Hong Kong developer to offer 300 homes at 50% discount to market price

Reuters

HONG KONG -Hong Kong property developer New World Development said on Monday it plans to sell 300 new homes at a discount of roughly 50% to the market price in the city’s first subsidised private housing project.

As part of a move to provide more affordable housing in one of the world’s most expensive property markets, New World said it would require a downpayment of just 5% of the unit price.

The move comes after New World said in September it was launching a research project called New World Build for Good to tackle a chronic housing shortage in the city.

“This may be a small first step, but it is an important one that we hope will encourage other Hong Kong corporations to join us in creating similar projects and give back to the community,” New World Development CEO Adrian Cheng said in a statement.


Once the proposal was approved by the government, New World would build 300 one- to three-bedroom flats ranging in size from 300 to 550 square feet in the New Territories West district.

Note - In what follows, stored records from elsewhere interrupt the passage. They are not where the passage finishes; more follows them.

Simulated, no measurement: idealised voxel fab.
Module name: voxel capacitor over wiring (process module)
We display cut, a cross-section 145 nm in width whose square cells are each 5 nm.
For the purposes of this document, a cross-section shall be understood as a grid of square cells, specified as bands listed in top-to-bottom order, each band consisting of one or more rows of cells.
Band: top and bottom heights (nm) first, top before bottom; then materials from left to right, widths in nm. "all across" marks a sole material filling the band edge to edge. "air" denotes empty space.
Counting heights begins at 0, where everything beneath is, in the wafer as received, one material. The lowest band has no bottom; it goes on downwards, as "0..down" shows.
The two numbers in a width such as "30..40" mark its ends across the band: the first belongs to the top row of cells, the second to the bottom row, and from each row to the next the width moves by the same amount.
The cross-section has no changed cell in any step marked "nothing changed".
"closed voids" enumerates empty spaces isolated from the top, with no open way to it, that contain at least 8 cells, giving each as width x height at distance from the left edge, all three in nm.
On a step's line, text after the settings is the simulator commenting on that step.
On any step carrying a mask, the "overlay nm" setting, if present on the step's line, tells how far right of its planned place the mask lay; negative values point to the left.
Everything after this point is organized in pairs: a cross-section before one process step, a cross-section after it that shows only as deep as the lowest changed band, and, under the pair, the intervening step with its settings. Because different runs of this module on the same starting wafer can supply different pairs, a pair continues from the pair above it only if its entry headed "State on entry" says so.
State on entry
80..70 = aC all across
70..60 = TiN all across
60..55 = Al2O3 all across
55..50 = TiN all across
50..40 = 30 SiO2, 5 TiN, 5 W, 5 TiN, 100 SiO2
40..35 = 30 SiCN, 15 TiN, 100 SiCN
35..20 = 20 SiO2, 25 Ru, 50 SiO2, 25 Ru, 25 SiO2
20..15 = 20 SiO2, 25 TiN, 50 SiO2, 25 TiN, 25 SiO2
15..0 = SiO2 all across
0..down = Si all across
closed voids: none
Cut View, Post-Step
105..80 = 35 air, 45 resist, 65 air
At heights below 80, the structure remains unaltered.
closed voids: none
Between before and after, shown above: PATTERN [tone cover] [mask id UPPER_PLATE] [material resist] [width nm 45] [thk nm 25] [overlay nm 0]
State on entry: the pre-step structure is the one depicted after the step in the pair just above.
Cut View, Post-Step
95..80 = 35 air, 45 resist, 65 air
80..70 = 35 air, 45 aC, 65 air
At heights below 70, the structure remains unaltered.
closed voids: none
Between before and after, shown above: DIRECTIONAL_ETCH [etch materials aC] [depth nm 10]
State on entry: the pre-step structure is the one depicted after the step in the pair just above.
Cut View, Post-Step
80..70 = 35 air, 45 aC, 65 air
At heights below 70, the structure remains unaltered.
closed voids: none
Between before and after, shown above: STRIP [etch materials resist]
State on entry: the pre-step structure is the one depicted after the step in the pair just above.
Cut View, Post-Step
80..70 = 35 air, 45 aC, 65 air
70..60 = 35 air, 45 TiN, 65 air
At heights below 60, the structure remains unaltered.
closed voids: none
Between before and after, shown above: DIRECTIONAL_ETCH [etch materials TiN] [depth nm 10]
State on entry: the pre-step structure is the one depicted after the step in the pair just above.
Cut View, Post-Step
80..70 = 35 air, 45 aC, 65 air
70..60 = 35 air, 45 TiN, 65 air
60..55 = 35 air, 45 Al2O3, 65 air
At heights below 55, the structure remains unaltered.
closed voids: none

The estimated cost of each unit would be roughly HK$2.7 million ($346,287) to HK$4.95 million and priority would be given to Hong Kong residents aged between 25 and 45 who are first-time homebuyers.

Making housing more affordable has been a priority for all of Hong Kong’s leaders since the former British colony returned to Chinese rule in 1997, although the prospect of owning a home is a distant dream for many.

In September, Reuters reported Beijing had given a new mandate to the city’s powerful tycoons in a series of meetings this year that they should pour resources and influence into helping solve the destabilising housing shortage.

Beijing has partly blamed the conglomerates’ “monopolistic behaviour” for the city’s housing woes, which it believes played a big role in stirring discontent with the government and fuelling pro-democracy protests in 2019.